How many animals can you get into a pair of tights? 10 little piggies, 2 calves, 1 beaver, 1 ass, 1 p*ssy, thousands of hares and a dead fish no one can ever find.
A man walks into a shop and sees a cute little dog. He asks the shopkeeper, "Does your dog bite?" The shopkeeper says, "No, my dog does not bite." The man tries to pet the dog and the dog bites him. "Ouch!" He says, "I thought you said your dog does not bite!" The shopkeeper replies, "That is not my dog!"
An ant and an elephant share a night of romance. The next morning the ant wakes up and the elephant is dead. "Shit!" says the ant. "One night of passion and I will spend the rest of my life digging a grave!"

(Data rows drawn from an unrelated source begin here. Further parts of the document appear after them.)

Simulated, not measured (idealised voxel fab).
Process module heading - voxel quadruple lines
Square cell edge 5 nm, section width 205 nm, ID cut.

A man went to work for a zoo veterinarian. "Look in the lion's mouth," the vet told him. "How do I do that?" he asked. "Carefully," replied the vet.
Two men were walking through the woods when a large bear walked out into the clearing not more than fifty feet from them. The first man dropped his backpack and dug out a pair of running shoes. Then, as the bear slowly approached them, he furiously attempted to lace them up. The second man, somewhat confused, looked at the first man and said, "Whaddya doing? Running shoes ain’t gonna help! You can't outrun that there bear!" "I don't need to outrun the bear, buddy," said the first man, "I just need to outrun you."
Q: What is the pink stuff between elephant’s toes? A: Slow clowns.
Q: What does a twelve-pound mouse say to a cat? A: ‘Here Kitty, kitty, kitty’!
Q: What do you get when you cross a collie with a trumpet? A: A Lassie who plays brassie!
Q: Which American duo became famous for stealing horses? A: Bonnie and Clydesdale.
Q: Why is the old, worn out horse named Flattery? A: Because it gets you nowhere.